WASHINGTON – Juna Gwedolyn Babb, 56, and Michael J. Babb, 55, both of Ellenwood, Ga., pleaded guilty today in federal court to felony offenses related to a scheme to compel the labor of a young woman from the Kingdom of Swaziland in southern Africa, announced the Department of Justice.
“Schemes like this one target the most vulnerable in our society,” said Thomas E. Perez, Assistant Attorney General for the Civil Rights Division. “The department is committed to prosecuting individuals who engage in acts that exploit individuals who wish to work in our country.”

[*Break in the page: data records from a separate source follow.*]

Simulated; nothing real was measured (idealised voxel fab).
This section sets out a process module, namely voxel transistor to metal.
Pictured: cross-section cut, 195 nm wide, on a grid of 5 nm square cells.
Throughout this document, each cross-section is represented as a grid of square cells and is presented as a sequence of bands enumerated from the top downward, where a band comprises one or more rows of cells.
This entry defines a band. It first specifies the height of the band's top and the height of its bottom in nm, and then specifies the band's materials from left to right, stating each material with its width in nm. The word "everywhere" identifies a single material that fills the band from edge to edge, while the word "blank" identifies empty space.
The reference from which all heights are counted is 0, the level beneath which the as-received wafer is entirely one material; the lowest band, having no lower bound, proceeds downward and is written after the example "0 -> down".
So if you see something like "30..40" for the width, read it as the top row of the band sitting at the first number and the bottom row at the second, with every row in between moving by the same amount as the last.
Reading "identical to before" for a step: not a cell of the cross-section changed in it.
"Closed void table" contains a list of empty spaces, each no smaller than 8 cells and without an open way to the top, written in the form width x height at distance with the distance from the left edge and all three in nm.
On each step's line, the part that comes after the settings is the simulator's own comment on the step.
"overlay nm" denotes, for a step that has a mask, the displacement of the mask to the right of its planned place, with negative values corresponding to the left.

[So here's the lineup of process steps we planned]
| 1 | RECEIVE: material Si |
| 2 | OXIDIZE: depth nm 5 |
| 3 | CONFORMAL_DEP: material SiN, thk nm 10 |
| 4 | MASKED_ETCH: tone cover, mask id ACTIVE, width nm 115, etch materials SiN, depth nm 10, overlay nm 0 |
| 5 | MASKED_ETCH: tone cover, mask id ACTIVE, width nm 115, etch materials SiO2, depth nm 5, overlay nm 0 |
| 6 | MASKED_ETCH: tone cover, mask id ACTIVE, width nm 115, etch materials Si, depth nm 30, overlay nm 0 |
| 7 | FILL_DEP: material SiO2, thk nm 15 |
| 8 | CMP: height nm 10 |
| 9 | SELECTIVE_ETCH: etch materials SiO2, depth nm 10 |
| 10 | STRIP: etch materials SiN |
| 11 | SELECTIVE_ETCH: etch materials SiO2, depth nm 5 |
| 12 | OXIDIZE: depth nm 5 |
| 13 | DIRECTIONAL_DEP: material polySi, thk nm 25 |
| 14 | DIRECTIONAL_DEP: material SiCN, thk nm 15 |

“This case reminds us that modern day slavery is occurring in our communities,” said U.S. Attorney Sally Quillian Yates. “This young woman believed that she was only traveling to the United States for a brief visit to help with a wedding. Instead, she was compelled to labor for the defendants for more than two years. It is especially disturbing that the victim was exploited by a minister and his wife.”
“Human trafficking, while taking on many forms, consists primarily of those who prey on the vulnerabilities of others for personal gain,” said FBI Special Agent in Charge Brian D. Lamkin. “That was, in fact, the case in this matter as a young woman from Swaziland was being forced into labor and was unsure of who to turn to for help. The FBI continues to aggressively pursue all allegations of human trafficking matters and is proud of the role that it played in bringing this case to a successful conclusion.”
“Few crimes are more shocking than the trafficking of human beings in this country,” said Brock Nicholson, Special Agent in Charge of the U.S. Immigration and Customs Enforcement’s (ICE) Office of Investigations in Atlanta. “No one should have to live in a world of isolation and forced servitude. Together with our federal, state and local partners, ICE Homeland Security Investigations is committed to protecting those who cannot protect themselves.”
According to the indictment and information presented in court, in or about March 2005, Juna Babb, while visiting the Kingdom of Swaziland, invited the victim, then a 29 year-old cook, to travel to the United States to cater for a family wedding. In fact, there was no wedding, and Juna Babb instead intended to harbor the woman in the United States and compel her to work as a housekeeper in her home for little or no pay. Subsequently, upon the victim’s arrival at the defendant’s home in Ellenwood, Juna Babb concealed her from detection by law enforcement while compelling her housekeeping services from in or about June 2005, through in or about February 2007. During this time, Juna Babb also threatened the victim over the debt she owed for her travel to the United States, and with arrest and deportation because she was in the United States illegally.
Michael Babb, a minister, knew of his wife’s harboring of the victim, as well as the fact that Juna Babb was compelling the victim’s labor. However, Michael Babb failed to notify an authority of the United States as soon as possible of the alien harboring, and affirmatively concealed his wife’s crime by denying that the victim worked as the defendants’ housekeeper to special agents of the FBI.
Juna Babb pleaded guilty to the offense of harboring an alien for financial gain, which carries a maximum penalty of 10 years in prison. Michael Babb pleaded guilty to the offense of misprision of a felony for concealing his wife’s criminal conduct and for lying to federal agents. This offense carries a maximum penalty of three years in prison. The defendants each agreed to pay $25,000 in restitution to the victim for her unpaid labor.
This case was investigated by the FBI and ICE. The case was prosecuted by Assistant U.S. Attorneys Richard Moultrie Jr. and Stephanie Gabay-Smith, and Deputy Chief Karima Maloney and Trial Attorney Nicole Lee Ndumele of the Civil Rights Division.